Circular motion. Centripetal acceleration and force
The online centripetal acceleration and force simulations on this page will allow you to know and understand much better how are the forces acting in the circular motion of an object. In particular, you will learn what centripetal acceleration and centripetal force are.
This Thematic Unit is part of our Physics collection
STEM OnLine mini dictionary
Centrifugal Force
Apparent force that tends to move a body away from the center of rotation when observed from an accelerated system.
Centripetal Acceleration
Quantity that measures the change in velocity direction of a body following a curved path.
Centripetal Force
Net force directed toward the center of the trajectory that forces a body to follow a curve.
Tangent
Trigonometric ratio defined as the quotient between the opposite side and the adjacent side to an angle.
Tension
Force exerted by a rope or cable that acts as the physical cause of centripetal acceleration.

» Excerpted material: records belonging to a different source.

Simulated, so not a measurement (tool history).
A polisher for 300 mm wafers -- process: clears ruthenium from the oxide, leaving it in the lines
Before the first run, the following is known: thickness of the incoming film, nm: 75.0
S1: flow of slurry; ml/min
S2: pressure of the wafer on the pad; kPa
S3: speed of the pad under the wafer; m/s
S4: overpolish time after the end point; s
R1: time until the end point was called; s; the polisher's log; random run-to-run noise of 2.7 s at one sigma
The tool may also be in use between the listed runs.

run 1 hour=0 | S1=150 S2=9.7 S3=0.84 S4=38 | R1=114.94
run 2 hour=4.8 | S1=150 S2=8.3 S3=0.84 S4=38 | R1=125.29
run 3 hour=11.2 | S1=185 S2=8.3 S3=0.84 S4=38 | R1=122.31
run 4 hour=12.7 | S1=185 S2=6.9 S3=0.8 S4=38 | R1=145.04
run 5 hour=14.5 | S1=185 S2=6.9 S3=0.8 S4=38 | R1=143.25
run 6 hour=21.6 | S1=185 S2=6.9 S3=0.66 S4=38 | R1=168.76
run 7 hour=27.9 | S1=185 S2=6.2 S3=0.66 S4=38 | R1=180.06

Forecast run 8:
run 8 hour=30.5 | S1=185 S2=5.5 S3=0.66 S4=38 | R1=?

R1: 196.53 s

What are the forces and accelerations of circular motion
Why is a force needed to move in circles? Imagine you’re riding in a car and the driver suddenly swerves to the left. Instantly, you feel your body being pushed toward the right door. Why does this happen? The answer lies in Newton’s First Law, or the principle of inertia: all objects tend to keep moving in a straight line at a constant speed unless something stops them. In circular motion, even though the speedometer always reads the same number (constant speed), the direction of motion changes every millisecond. For a body to stop moving in a straight line and curve its path continuously, it is absolutely necessary to apply a constant force that pulls it toward the center. Without that force, inertia would win out and the object would be flung off in a straight line, following a path tangent to the curve. In physics, we study this phenomenon through the dynamics of circular motion: there can be no rotation without a force to cause it.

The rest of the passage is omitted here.